Go devs turn to community to double-check next steps

Go devs turn to community to double-check next steps

With Go 1.13 well on its way to a release in August, proposals to implement for the next version of the programming language have been chosen. Robert Griesemer, a member of the Go team and one of the language’s designers, has taken to the Go blog to inform the community about the four selected improvements.

Since error handling has been on the list of issues to tackle for a while now, the first proposal for an error check function has already been revised and simplified a lot since it was presented last year. It is called try and is meant to “eliminate the boilerplate if statements typically associated with error handling in Go”. 

The extension is planned to be used following the pattern func try(expr) (T1, T2, … Tn) with expr being a function call most of the time “producing n+1 result values of types T1, T2, … Tn, and error for the last value. If expr evaluates to a single value (n is 0), that value must be of type error and try doesn’t return a result. Calling try with an expression that does not produce a last value of type error leads to a compile-time error.”

This “syntactic sugar” as the design document calls it, is supposed to make error handling more lightweight and therefore get more programmers to write corresponding code. Not the worst idea if you consider that much of today’s container infrastructure is written in Go.

After some changes the extension to the language is backwards-compatible so shouldn’t break existing code. Other than that, opinions on proposals to allow the embedding of overlapping interfaces, find a way to get rid of confusing string(int) conversions, and the adoption of design principles for cryptographic libraries are sought. 

Devs are called to give feedback and especially fact-based evidence should they see a proposal not working in practice. Should no strong reasons against moving the proposals to the experimental stage arise, implementations should be ready for evaluation in August 2019. The final decision on the inclusion will then be made in November.

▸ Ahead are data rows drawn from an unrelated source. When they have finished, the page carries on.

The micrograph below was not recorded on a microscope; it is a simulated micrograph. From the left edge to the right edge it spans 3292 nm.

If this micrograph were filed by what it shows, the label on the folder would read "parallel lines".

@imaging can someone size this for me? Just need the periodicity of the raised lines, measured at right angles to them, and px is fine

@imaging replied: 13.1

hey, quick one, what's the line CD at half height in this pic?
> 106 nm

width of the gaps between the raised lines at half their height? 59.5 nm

Opening the floor up to comments like this and picking up only a couple of changes at a time is a practice that got introduced to the Go community in late 2018. Back then Griesemer wrote “We are constrained by the fact that we now have millions of Go programmers and a large body of Go code, and we need to bring it all along, lest we risk a split ecosystem. That means we cannot make many changes, and the changes we are going to make need to be chosen carefully.”

The release of Go 1.13 will be the first to have followed the proposal evaluation process, which starts with the Go team selecting proposals, and is followed by a sort of loop of community feedback, implementation and evaluation.